NEW YORK -- A U.S.-based tour company on Thursday announced the launch of new people-to-people trips to Cuba that would transport U.S. citizens there by ship.

Road Scholar, a Boston-based company, is offering the trips from Jamaica and Miami, with stops in Havana and other parts of Cuba.

Most travel by U.S. citizens to Cuba is outlawed, but tens of thousands of Americans now visit the island legally each year on people-to-people tours, which are licensed by the U.S. Treasury Department. People-to-people trips must have educational and cultural exchange itineraries in order to be approved by the U.S. government.

Typically people-to-people tours fly from U.S. airports to Havana on chartered planes. But Road Scholar's director of international programs, Yves Marceau, said in a phone interview that "there's nothing in the regulations or guidelines" that preclude traveling by ship on a people-to-people tour.

The U.S. Treasury Department confirmed in an email that transportation "whether by bus, boat or taxi" in Cuba is permitted as part of the people-to-people programs as long as it does not detract from a "full-time schedule of educational activities that will result in meaningful interaction between the travelers and individuals in Cuba."

Marceau said Road Scholar had "designed all the port programs to be consistent" with those regulations, including a visit to an agricultural cooperative and meetings with artists.
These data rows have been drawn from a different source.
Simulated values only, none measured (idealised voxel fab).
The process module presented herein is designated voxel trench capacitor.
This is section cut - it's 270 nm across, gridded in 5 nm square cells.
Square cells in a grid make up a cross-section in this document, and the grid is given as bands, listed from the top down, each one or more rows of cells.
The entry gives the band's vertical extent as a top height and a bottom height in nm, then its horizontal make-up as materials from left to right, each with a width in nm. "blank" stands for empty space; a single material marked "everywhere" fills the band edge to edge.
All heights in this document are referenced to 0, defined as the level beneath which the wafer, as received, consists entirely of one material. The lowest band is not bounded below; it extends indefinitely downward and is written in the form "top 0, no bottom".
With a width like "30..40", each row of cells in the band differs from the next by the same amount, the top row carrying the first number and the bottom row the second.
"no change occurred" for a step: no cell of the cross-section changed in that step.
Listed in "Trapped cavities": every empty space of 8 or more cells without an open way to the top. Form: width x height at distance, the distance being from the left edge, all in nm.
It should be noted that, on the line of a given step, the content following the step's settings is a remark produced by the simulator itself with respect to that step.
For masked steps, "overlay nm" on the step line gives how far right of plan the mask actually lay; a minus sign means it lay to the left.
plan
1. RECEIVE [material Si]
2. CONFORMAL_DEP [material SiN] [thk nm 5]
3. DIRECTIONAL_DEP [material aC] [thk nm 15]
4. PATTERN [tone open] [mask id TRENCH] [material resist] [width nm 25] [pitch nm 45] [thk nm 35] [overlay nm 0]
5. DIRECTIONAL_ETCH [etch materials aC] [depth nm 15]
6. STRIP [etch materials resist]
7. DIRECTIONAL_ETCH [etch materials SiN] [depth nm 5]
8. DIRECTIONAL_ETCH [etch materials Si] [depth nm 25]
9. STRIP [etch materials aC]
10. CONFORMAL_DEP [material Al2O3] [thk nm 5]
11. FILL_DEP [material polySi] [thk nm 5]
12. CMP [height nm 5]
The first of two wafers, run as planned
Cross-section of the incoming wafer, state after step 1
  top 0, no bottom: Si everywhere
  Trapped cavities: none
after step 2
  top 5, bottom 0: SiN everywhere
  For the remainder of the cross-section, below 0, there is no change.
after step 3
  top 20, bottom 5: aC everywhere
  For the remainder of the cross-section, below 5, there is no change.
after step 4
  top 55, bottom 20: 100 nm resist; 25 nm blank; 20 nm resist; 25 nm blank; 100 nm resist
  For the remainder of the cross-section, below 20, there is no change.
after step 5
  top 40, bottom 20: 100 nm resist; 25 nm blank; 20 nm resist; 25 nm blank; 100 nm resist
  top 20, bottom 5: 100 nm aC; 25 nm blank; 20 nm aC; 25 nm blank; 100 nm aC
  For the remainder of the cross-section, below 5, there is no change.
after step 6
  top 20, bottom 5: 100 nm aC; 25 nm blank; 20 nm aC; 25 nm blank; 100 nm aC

The Road Scholar trips are among several seaborne voyages planned by U.S.-based entities to Cuba. This fall, Semester at Sea plans its first stop in Cuba since 2004, according to Semester at Sea spokesman Andrew Centofante. Semester at Sea allows college students to earn credit on multi-country study abroad programs that take place on a ship, and Centofante said the Cuba stop was approved by the U.S. government as part of an itinerary in which students will visit various ports around the Atlantic.

The Metropolitan Museum of Art in New York had advertised a people-to-people cruise from Jamaica to Havana this past April, but it did not take place. A spokesman for Academic Arrangements Abroad, which was organizing the museum trip, did not immediately respond to a request for comment, but it's not unusual for tours sponsored by museums or universities to be cancelled if they don't get enough participants.

The Road Scholar trip will use a cruise ship operated by a Canadian company, with Canadians and Europeans making up most of the other 1,000 passengers on the ship, Marceau said. The Road Scholar group has room for 24 participants and will adhere to its own itinerary in Cuban ports.

One of the Road Scholar tours is an 11-night trip beginning in Montego Bay, Jamaica, which heads to Punta Frances, located on a small Cuban island south of Havana called Isla de la Juventud, and concludes with five nights in Havana. A second 10-night trip starts in Miami, then heads to Cuba, with stops including rural areas and the western part of the country, and a final stop in Montego Bay. The third Road Scholar voyage runs 12 nights, traveling from Miami to Havana and around the island before returning to Havana. The Road Scholar seaborne trips to Cuba have departure dates in December through March 2014.

The people-to-people cultural exchange licenses were reinstituted by the Obama administration in 2011, after being halted by the Bush administration. But requirements were tightened last year after criticism that many of the trips were masking recreational tourism to the Communist island. Cuban-American Republican Sen. Marco Rubio of Florida criticized the government for approving licenses for groups that included activities like salsa dancing.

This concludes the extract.